I love visiting my grandparents; their world is filled with long talks about everything, wonderful stories about the local area, the people there and life in general, with coffee ad libitum, reading the classics, eating traditional Danish food, and relaxing. It's always great. This time, I read Karen Blixen's letters which I can highly recommend!
I caught a little glimpse of a butterfly in the lavenders.
On Monday, I tagged along with my grandmother to her weekly petanque session with some of the other ladies in the little town. After taking a beating, we sat down for a piece of my grandmother's freshly baked spice cake and the inevitable cup of coffee. Plus, I got a fresh load of local gossip.
One night, we had artichokes from my grandfather's little vegetable garden. It was heaven.
We had rosé and had to look up things in the atlas to support our discussion of various things.

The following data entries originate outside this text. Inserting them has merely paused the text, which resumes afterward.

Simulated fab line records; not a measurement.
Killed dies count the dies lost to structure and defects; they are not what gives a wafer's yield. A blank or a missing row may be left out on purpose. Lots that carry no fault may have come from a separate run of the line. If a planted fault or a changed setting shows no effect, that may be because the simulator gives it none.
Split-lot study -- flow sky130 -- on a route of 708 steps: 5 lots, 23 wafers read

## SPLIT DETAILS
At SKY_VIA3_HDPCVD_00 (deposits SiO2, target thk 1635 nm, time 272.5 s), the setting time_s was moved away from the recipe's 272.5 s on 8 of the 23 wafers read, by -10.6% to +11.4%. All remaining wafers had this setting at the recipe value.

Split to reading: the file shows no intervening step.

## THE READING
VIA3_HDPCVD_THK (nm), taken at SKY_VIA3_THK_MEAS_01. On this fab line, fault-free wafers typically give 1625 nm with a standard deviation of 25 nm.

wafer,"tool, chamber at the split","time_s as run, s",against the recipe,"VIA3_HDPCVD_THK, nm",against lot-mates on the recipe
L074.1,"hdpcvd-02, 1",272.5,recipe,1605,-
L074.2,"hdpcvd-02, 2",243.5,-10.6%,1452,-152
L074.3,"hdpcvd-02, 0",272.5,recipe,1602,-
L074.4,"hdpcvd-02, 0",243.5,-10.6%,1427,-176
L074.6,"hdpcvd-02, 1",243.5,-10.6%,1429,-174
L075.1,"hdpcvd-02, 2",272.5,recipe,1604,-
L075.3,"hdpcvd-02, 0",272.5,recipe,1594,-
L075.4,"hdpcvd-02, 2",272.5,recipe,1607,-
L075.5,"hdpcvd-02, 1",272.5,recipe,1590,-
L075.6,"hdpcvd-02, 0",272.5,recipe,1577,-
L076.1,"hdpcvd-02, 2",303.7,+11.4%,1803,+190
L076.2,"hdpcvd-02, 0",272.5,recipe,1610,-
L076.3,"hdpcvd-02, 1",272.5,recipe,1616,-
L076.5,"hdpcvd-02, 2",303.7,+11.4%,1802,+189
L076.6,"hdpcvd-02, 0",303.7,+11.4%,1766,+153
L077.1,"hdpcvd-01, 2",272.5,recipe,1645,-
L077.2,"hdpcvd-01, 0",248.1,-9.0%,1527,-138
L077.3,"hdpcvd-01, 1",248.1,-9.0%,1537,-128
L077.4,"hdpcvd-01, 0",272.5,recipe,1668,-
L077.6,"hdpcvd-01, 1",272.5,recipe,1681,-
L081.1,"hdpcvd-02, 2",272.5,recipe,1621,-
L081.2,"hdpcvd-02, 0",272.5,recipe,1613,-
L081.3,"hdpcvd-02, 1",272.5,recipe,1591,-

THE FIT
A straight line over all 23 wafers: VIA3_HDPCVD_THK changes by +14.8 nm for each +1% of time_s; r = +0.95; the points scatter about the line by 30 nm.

My grandparents used to live in a big old house a few metres further down the street. I remember that house from my childhood summers; the garden was huge and my grandfather grew all sorts of vegetables and fruits in his beautiful vegetable garden. When they moved 15 years ago, he took his garden with him - this time in smaller scale in self-built wooden frames. This ensures my grandparents with year round fresh vegetables.
My grandfather and I took a little trip into Aalborg one of the days to run some errands. I looked at these little colourful houses, and my grandfather - the architect - told me all about local building customs and architecture. I love that.
Just before I took the bus to my mom's in the middle Jutland, my grandmother and I went for a walk in the fields around their house. We looked at corn and talked about some of the local weirdos - my grandmother knows all the good stories.
On Sunday it rained all day, so we got into my grandparents' little car and took a day trip northwest. We drove by endless fields of drenched ripe corn, my grandfather told stories about the parts of the country we drove through, about the nature, the people, the history. We sailed across small sounds in tiny ferries, we had lunch at an old train station, looked at photography by a local artist, and stopped and looked at birds. A truly wonderful trip.
We had a little bit of everything in the old train station in Nykøbing Mors (Belle Epoque, Lystbådehavnen Morsø)
The two behind umbrellas. On our way back home, we drove over 'Vejlerne', a bird reserve where two small cottages made for a lookout post with binoculars and information boards.
I'm spending a few days at my grandparents' house in the Northern Jutland. It's always great fun visiting them, hearing great stories, laughing quite a lot, eating good food and enjoying life in general. I've taken up reading Karen Blixen's letters to her family and it's such a pleasure. Highly recommendable!
There's a heatwave over Copenhagen and the north these days. Granted, it's 30 degrees and therefore nothing compared to what I have endured some summers in Berlin, but in Danish standards it's pretty crazy. So naturally, I crave ice creams and have been through the stock in the freezer. Despite the melting and all, it's pretty great with the blue skies and hearing crickets (!) outside my bedroom window. Again, not the usual scenario in Denmark.
The other day, I met up with Chris and Iben for an afternoon of coffee and talking. First, I had lunch with Chris at hyped Atelier September (Gothersgade 30, Indre By) - it's probably one of the most Instagrammed places in Copenhagen. And it was very photogenic with the French vibe and the beautiful avocado sandwiches on old patterned porcelain. The food was good, too. Outside, Copenhagen was pre-thunder humid and it rained a bit. But we still managed to have a little coffee outside KafBar'9 with Iben before we moved inside.
It was a little too elitist for my taste at Atelier September, yet the décor was nice and the food was tasty, so I won't be surprised if I come back for more...
The lovely ladies between lavender at KafBar'9 (Antonigade 9, Indre By).
The busy architect from Stockholm had to work, and as a non-architect I found it interesting watching her draw incomprehensible (to me) lines like a coded language.
Later, we hit up Vansgaards Antikvariat (Fiolstræde 34, Indre By) hunting for old books, but I didn't find anything. I'm looking for English classics, and it's difficult finding them in English and not Danish.
I had a (staged) reading break in Finn Juhl's famous sofa The Poet.
I don't think I will ever grow tired of looking at Copenhagen's beautiful buildings. The stark blue one in Nansensgade is one of my favourites.